Financial advisers are “significantly better placed” to advise SMSF trustees than accountants, according to the FPA.

Speaking to ifa, FPA head of policy and government relations Ben Marshan said advisers should “absolutely be looking to take market share from accountants” when it comes to the self-managed superannuation market.

“Financial planners should be absolutely backing themselves to be the experts in this space, it’s what planners do day in and day out, but it’s not what accountants do day in and day out,” Mr Marshan said.

“Financial planners are significantly better placed to be providing advice to consumers around self-managed super funds.”

Asked whether the new adviser education standards – which Mr Marshan said will also apply to accountants operating under a limited licence – will provide an opportunity for advisers to increase their market share, he replied that it was unlikey to add “any additional impetus”.

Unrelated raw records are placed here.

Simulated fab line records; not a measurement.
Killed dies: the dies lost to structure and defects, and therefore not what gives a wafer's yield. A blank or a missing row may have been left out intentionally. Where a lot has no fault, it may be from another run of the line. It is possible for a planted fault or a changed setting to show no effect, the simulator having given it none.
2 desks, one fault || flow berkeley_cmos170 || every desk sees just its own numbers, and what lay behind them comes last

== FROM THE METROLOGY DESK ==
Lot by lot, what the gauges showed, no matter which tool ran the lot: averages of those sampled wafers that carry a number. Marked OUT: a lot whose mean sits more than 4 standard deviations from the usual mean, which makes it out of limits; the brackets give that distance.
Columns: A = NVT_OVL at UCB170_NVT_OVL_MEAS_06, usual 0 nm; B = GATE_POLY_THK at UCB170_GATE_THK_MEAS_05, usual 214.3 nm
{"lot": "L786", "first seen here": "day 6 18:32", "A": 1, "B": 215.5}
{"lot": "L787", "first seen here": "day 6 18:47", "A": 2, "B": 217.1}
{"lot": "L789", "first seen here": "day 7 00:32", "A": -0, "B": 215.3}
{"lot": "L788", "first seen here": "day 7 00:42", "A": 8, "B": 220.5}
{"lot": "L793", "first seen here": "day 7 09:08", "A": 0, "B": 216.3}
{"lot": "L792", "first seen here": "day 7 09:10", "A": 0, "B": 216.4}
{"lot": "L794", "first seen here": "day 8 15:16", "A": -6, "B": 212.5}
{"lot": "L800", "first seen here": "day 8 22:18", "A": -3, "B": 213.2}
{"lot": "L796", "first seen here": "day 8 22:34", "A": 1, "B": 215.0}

“Financial planners have much more ability to test and understand clients’ overall financial position, their level of understanding around whether they’ve got the capacity to run a self-managed super fund, whether they’ve got the desire to run a self-managed super fund, so I would say there’s merit in that idea,” he said.

“But what I will say is that the AFSL regime has been set up the way it has, and accountants are able to apply for the limited licences and therefore they’ll be able to keep going, I would suggest most accountants already have degrees, most of them I would be okay with post-graduate study, so I wouldn’t think it’s too much of a stretch for a lot of them to be doing additional study.”